Coastal flooding costs and carbon accumulation pressures are pushing researchers to quantify what natural infrastructure can realistically deliver alongside engineered flood defenses.
Planting mangroves in combination with human-made structures such as dikes could protect more than 140,000 people from flooding and save up to $800 million in flood damage globally each year, according to a study published in PNAS on January 20. The research modeled mangrove restoration scenarios layered on top of existing flood defenses to identify where combined approaches would produce the greatest returns.
The case for mangroves as physical barriers has data behind it. When Hurricane Ian struck southwest Florida in 2022, storm-powered waves reached up to 18 feet (5.5 meters), killing 158 people and generating $110 billion in damage statewide. Coastal areas with mangrove cover recorded 30% less damage than those without, saving an estimated $13 billion. “Mangroves act as a sponge to incoming waves,” said Daniel Friess, an environmental scientist at Tulane University. “Their dense tangle of aboveground roots are great at soaking up incoming wave energy.”
The mechanism is straightforward: mangroves occupy the intertidal zone between ocean and land, their root systems dissipating wave energy before surges reach built infrastructure. Climate change is expected to increase hurricane frequency and drive higher storm surges through sea level rise, conditions that would amplify the value of that buffer.
The Carbon Calculation
The protective function is only part of the argument. A separate 2025 study found that restoring 1.1 million hectares (2.7 million acres) of mangroves globally would remove approximately 0.93 gigatons of carbon dioxide from the atmosphere — nearly triple the annual emissions from passenger cars in the United States. The estimated cost of that restoration: $10.73 billion.
To identify viable restoration sites, the PNAS research team used satellite data to map where mangroves have been lost and assessed whether current hydrological conditions in those areas could support regrowth. “We used a published mangrove restoration tool, which looks into where the mangroves have been lost based on satellite data, the hydrological conditions of those areas now,” said study lead author Timothy Tiggeloven, a climate adaptation specialist at Vrije Universiteit Amsterdam.
What Is Blocking Progress
The scale of the opportunity sits against a deteriorating baseline. A 2024 assessment by the International Union for Conservation of Nature found that more than half of Earth’s mangrove ecosystems face collapse risk by 2050. Agriculture and aquaculture are the primary drivers of that loss, replacing forests that took decades to establish.

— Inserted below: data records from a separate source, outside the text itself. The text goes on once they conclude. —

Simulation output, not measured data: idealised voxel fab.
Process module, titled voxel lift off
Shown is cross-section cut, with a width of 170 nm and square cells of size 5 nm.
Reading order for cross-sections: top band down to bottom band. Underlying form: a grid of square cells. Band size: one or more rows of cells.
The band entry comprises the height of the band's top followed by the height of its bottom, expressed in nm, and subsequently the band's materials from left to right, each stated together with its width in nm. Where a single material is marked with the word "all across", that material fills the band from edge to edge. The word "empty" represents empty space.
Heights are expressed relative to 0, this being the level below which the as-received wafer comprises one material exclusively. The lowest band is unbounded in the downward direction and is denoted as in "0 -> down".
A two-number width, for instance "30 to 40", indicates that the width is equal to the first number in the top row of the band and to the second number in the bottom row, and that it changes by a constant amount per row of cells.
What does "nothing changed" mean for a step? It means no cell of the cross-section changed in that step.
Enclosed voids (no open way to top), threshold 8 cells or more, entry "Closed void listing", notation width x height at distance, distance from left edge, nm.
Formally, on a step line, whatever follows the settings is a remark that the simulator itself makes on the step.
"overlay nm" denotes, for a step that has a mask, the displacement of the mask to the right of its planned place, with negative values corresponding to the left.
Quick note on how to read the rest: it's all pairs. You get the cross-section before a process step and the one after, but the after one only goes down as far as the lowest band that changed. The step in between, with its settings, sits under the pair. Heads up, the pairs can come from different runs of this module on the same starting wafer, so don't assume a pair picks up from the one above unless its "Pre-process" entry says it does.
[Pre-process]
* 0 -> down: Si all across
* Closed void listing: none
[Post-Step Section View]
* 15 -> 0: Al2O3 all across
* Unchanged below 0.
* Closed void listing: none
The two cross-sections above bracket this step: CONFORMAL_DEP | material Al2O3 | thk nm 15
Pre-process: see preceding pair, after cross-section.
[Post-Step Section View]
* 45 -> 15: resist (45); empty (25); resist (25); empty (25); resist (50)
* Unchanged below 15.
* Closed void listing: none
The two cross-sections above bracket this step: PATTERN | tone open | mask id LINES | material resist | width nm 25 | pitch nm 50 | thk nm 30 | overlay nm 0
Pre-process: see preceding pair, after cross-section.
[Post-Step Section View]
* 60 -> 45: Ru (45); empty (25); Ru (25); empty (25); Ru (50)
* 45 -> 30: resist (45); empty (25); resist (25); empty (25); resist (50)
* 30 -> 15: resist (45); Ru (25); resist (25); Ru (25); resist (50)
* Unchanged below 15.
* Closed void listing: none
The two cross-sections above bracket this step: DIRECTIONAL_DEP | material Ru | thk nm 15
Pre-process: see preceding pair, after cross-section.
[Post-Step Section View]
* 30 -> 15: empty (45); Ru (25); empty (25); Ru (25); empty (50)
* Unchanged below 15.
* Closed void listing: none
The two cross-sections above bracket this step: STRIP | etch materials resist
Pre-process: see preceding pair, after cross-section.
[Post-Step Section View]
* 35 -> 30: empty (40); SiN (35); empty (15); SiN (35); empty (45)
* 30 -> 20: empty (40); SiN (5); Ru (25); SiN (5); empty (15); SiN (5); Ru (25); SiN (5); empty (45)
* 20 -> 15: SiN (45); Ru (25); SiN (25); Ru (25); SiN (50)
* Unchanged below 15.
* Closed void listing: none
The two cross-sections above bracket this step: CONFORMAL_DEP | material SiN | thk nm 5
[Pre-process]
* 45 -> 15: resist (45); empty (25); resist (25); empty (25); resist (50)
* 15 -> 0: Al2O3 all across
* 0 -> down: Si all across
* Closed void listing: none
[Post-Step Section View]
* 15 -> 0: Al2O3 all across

Restoration at meaningful scale faces compounding challenges: identifying hydrologically suitable sites, securing land that has often been converted to productive agricultural use, and funding projects whose benefits — flood protection and carbon sequestration — accrue broadly rather than to any single investor. The $10.73 billion restoration cost figure from the 2025 study implies coordination across dozens of countries and funding mechanisms that do not yet exist at the required scale.
The research does not resolve those institutional obstacles, but it provides a geographically specific cost-benefit framework that governments and conservation bodies can use to prioritize where intervention would deliver the highest combined return on flood protection and carbon removal.